Data Governance: Not Exactly a 'No-Brainer'

Firms' internal cooperation and collaboration emerges as influence on data handling

michael-shashoua-waters

A point of emphasis that emerged during last week's Toronto Financial Information Summit is that any data governance plan or effort must be business driven.

"The business will tell you what needs to be fixed," said Peter McGuinness, an enterprise process management and analytics executive at CIBC. "The business will tell you what it uses, how much is needed to fix it and how it may actually fund that. If it's driven by technology and operations, or from a bottom-up perspective, it's doomed to failure."

McGuinness advised attendees not to lean toward data governance as a solution, but rather toward analytics governance or information management governance, tying in how data will be used.

The keynote speaker in Toronto, Mary Kotch, global chief information officer at Validus, a re-insurance company, urged attendees to press for innovation in their operations, as she is doing in her current role. Kotch added that she is campaigning with colleagues to get the firm's brightest IT people moved to the business management side of the company. "This means IT gives up some resources," she said. "My business partners want to move that layer of having to call IT, and instead create a project plan in a business-friendly way."

Paul Childerhose, director of data governance for exposure and capital analysis, at Scotiabank, described how data governance planning should play out in a collaborative manner. "Everyone is looking at the data and they really take offense at someone coming in and telling them how to do things differently," he said. "Immerse yourself in the operations. Come at it from a pure level."
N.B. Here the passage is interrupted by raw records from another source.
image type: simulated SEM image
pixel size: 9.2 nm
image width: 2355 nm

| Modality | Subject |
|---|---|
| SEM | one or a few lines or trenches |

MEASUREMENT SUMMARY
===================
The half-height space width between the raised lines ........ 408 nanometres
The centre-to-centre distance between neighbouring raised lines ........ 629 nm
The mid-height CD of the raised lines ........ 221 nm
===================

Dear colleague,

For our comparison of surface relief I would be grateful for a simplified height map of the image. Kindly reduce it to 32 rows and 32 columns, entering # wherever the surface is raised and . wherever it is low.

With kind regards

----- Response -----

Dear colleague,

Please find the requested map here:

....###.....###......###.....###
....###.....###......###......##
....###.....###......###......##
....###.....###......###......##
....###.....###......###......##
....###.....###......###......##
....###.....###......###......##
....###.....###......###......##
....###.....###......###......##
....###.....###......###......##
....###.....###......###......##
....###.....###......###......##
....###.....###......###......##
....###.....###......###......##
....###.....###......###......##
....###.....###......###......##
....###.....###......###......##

The provenance and sourcing of data, and the pursuit of data quality, are important to data governance planning, as noted in a past column. Hearing these recent comments and conversations highlighted the importance of simply getting the right people, the right management and the right environment all together at once, to do effective data governance.

That seems like the proverbial "no-brainer," but it's probably not as simple as just stating what should happen. Looking again at the question asked here before the summit, about whether changes are needed in a firm's culture, its business or its IT infrastructure, the answer indeed appears to be all three of those.